When two people decide, whether they’re married or not, to buy a home, they’re probably considering what a great idea it is. If later, they rethink the decision and determine to go their separate ways, simply deeding the home to the remaining person may not solve the potential liabilities.
In the case of a marriage, the divorce court can determine who can live in the home and who is responsible for the payments and upkeep and even which party gets title to the home. What the court cannot change are the terms of the loan which is a contract between the lender and borrower at the time the mortgage was made when the parties were still married.
When two people originate a mortgage, both people remain “jointly and severally” liable for the loan. Regardless of any mutual agreement between the parties or even a court decision, the lender still holds both parties who originally signed the note liable and can come after both or either if there is a default.
Deeding one’s rights to the property conveys title but it doesn’t affect the note.

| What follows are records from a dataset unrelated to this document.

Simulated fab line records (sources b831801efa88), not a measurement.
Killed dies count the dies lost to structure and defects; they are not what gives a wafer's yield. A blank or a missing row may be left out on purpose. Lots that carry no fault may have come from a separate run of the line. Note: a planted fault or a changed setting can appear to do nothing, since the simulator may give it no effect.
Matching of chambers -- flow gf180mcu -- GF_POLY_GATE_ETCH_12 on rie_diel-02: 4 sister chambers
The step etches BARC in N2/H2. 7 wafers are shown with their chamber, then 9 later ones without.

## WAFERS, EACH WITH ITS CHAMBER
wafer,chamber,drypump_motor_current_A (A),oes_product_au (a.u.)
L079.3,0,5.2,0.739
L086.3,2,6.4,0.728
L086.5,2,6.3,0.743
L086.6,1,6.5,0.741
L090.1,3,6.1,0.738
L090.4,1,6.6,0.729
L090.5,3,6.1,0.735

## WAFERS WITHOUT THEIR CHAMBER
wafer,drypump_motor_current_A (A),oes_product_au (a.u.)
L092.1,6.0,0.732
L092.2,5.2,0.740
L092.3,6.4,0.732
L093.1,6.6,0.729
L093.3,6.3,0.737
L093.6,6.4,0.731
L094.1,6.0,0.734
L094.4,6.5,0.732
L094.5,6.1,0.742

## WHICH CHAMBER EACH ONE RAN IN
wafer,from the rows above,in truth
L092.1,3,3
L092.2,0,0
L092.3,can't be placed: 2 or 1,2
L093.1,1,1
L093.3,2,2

Two solutions to the issue would be the following:
- Sell the property to a third party, pay off the existing mortgage, and divide the equity according to the divorce decree or mutual agreement.
- Refinance the home in the remaining party’s name only.If the divorce didn’t remove the spouse’s name from the deed, it will need to be done at this time.Depending on the terms of the divorce, there may need to be a cash settlement to the spouse when the equity is realized.
Some people may not become aware of this type of problem until years later when they might want to sell the property. A situation like this involves legal rights and a person should consider legal advice.